We are home. We somehow did the 900km drive in under 9 hours and with only one stop yesterday, which felt like a total gift and treat after a rather blah, illness-filled Christmas. We have today to get groceries and unpack our clothes and gifts and just generally get settled. The kids don’t go back to school until later in the week and seminary classes don’t start until next week, but tomorrow I start a week-long intensive class here on campus on the integration of psychology and theology with the professor who taught me Crisis and Trauma in Calgary this past June.
I’m looking forward to it. But taking the class means that my Christmas break is cut short by a week. And I’m walking around the house today in my comfy pants and cardigan and my hair up in a ponytail and I think: “tomorrow I’m going to have to look presentable”. And after a week on the couch, my lips chapped and my nose chapped from the boxes and boxes of kleenex I’ve gone through, well… “presentable” feels like kind of foreign concept.
What does it mean to be “presentable” anyway?

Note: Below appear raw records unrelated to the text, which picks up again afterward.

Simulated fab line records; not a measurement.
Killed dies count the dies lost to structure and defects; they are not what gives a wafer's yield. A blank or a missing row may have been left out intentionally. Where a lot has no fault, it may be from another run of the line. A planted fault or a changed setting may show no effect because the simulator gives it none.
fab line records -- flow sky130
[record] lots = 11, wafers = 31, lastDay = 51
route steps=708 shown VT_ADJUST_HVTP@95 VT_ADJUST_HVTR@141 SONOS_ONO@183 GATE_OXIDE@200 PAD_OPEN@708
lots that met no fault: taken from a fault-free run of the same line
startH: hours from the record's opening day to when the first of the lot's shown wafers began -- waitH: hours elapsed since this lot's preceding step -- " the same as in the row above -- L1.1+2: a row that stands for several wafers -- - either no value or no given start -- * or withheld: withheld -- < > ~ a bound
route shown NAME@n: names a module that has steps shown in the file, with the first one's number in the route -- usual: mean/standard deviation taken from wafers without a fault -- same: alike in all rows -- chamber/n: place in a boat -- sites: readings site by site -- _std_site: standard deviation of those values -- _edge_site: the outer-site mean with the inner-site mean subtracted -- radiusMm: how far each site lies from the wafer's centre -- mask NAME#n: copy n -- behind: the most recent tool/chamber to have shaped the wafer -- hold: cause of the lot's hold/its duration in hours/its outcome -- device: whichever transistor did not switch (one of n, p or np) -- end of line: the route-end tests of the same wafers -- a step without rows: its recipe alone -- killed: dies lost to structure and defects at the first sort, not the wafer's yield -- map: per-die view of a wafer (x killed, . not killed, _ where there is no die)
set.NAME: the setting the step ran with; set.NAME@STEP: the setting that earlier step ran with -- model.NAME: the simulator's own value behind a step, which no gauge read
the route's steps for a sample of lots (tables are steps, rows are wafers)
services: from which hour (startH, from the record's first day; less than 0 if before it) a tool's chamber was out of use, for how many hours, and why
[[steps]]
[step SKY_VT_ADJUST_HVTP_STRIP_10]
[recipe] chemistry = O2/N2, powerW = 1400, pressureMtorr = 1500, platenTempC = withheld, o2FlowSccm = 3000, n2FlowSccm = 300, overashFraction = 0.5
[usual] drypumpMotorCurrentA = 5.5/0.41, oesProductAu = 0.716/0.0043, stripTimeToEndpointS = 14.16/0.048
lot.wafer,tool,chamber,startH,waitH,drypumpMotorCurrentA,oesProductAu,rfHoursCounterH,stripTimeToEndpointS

Back in the day (pre-kids, possibly even pre-marriage), I’d always look my best. Hair curled, full make-up, even painted my finger nails. That was how I would meet the world and that’s what “presentable” was. I didn’t do it to be fake, it’s just the way I did things. After I had Madeline I was still presentable when I’d go out, but I spent a lot of time in my pyjamas when I was at home. As a result, a dichotomy was created between what I was when I was out and what I was at home. Once again, I wasn’t being fake when I went out, but slowly I began to feel like because I only “did myself up” when I was going out that somehow I didn’t “deserve” to look presentable for just myself, when I was at home.
I know this is the typical “mom struggle” and perfectly normal for me to feel. I also know that as my kids got older it got easier to take time for myself both before going out and in the everyday. But what was important for me to recognize is that I do not put on make-up or do my hair before I go out because I need to impress people and, conversely, that I do not do my make-up when I am just at home for the day because I don’t deserve to look nice when the only people who will see me are my family. I needed to put the make-up on or not put the make-up on for the right reasons. If I didn’t, I’d be bitter when I went out (because people “expected me to look a certain way”) and bitter when I stayed home (because I don’t deserve the 5 minutes it takes me in the day to look presentable).
Yes. Presentable. And we all have our different ideas of what that is too. And sometimes it’s hard to not meet up with others’ expectations. I had one friend several years ago who, even as a new mom, always had her hair done perfectly, a light dusting of make-up, and always dressed in a very “put together” way. Of course, this was at the time when I was still wearing my red fleece penguin pyjama pants looking after baby Madeline all day. I felt just a little intimidated… (The same was true of her house — always clean. And mine? Always not clean. But I’ve learned the same lesson about my house too, for the most part.)
But my ideas of presentable don’t have to match up with her ideas or the ideas of my other friends either. I can be me. And it is good to be me. It is good to take care of me and not to neglect me. But it is also good to give myself a break and lay off the mascara (and even the hair brush!) if I just don’t have the energy. That is also taking care of me. Yes, there are societal norms, and to some extent you want to fit in them somewhere (like when Marc considered going to the Walmart in PA last week in his sweatpants because “when in Rome…”). But you also want to be yourself and most of all you want what you present to be an authentic version of you.
So, yes, tomorrow I go to class. I will put on clean jeans and cardigan and a nice scarf. And I will (first wash! and then) do my hair a bit and moisturize my poor lips and hide the circles under my eyes. And I won’t look like I have for the past week. I will look better than the rat’s-nest-haired, pyjama-laden girl that was me for the nine days. Yes, I will do it so people don’t gawk at me. But I will also do it for me. Because I love me. Whether I’m in my pyjamas or my comfy pants or my jeans.
(Notice I make no mention of “dress pants or skirts or dresses”. Because, thankfully, I am at a stage of life where those are worn on an annual basis, and for that, at this moment, I am very thankful.)